Hacker News new | ask | show | jobs
by winocm 32 days ago
Perhaps I am the odd one out here, but a small part of me wants to see what happens when you run a proprietary SOTA model on a laptop.
7 comments

Currently I'm testing something like this just to see what happens. I have an old laptop with 4GB of RAM. I attached a USB drive with Gemma 4 31B model (which is 32.6 GB). Currently the laptop is running llama.cpp and trying to respond to a prompt by streaming the model from disk.

The USB drive light is flickering, showing something is happening. It's been about 8 hours since I entered the prompt and I've gotten about 10 tokens back so far. I'm going to leave it running overnight and see what happens.

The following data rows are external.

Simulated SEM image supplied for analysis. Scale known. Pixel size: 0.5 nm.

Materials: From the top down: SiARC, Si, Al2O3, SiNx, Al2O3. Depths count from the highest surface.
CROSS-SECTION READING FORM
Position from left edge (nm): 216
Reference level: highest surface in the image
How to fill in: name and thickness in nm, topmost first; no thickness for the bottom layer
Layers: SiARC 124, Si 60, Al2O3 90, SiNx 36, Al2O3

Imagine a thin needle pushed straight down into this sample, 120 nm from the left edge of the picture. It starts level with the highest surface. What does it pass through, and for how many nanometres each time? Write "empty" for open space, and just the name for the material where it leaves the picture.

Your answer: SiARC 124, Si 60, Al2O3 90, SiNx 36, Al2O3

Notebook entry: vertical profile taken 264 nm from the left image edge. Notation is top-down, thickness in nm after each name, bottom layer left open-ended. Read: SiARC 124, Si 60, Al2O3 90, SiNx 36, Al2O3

Wow, that's a true worst case scenario especially if the USB is just plain old USB 2.0 (max 480 Mbps) and/or if the drive is a spinning disk. How's the CPU doing, though? Is there any headroom given the USB bottleneck?
running top shows the process llama-cli taking 29% of CPU and 88% of memory, while process usb-storage is taking 9% of cpu and 0% of memory
Nice.

What did you use to do this, something standard like llamacpp or something else like vllm or your own contraption ?

llama.cpp

It's now spit out about 40 tokens after maybe 18 hours and has not finished the "thinking" stage of responding to the prompt. I'll let it keep running to see what happens

Not sure if this is exactly the scenario you envision but I run ComfyUI on an Acer Helio 300 laptop, from four years ago. Has 16GB RAM, NVIDIA GeForce RTX 2060 w/6144MiB of VRAM and have generated a few images using "NetaYumev35_pretrained_all_in_one.safetensors" @ 10.6GB checkpoint, (well beyond the 6GB capacity of the RTX 2060 card). That being said, it takes more than 10 minutes to complete the task. Of course, I have to turn off all other apps, and browser tabs or hibernate them. If I don't, the laptop's fans begin to spin up like an airplane propeller. It's worth mentioning that I've tried to do this with other IDEs and all seem to fail with some error or another, usually out of VRAM issue. I've only gotten it to work with ComfyUI.

I use an anaconda environment, though would have preferred an "uv" environment, on Linux and automate the startup sequence using the following script (start_comfy.sh) from the term rather than manually starting the environment from same said term:

#!/bin/bash

#

# temporary shell version

eval "$(conda shell.bash hook)"

conda activate comfy-env

comfy launch -- --lowvram --cpu-vae

Here are some of the images: https://imgbox.com/nqjYhdx3 https://imgbox.com/93vSWFic https://imgbox.com/qs1898dz

I'm hesitant to increase the sizes of the renders as that will surely stress my laptop's components.

I'm not running local for exactly the same reason, to not stress my components. As it seems we are in for a long haul due to this AI bubble (can't wait for it to pop) so need to make sure I survive this madness, as for sure I can't afford to replace anything right now.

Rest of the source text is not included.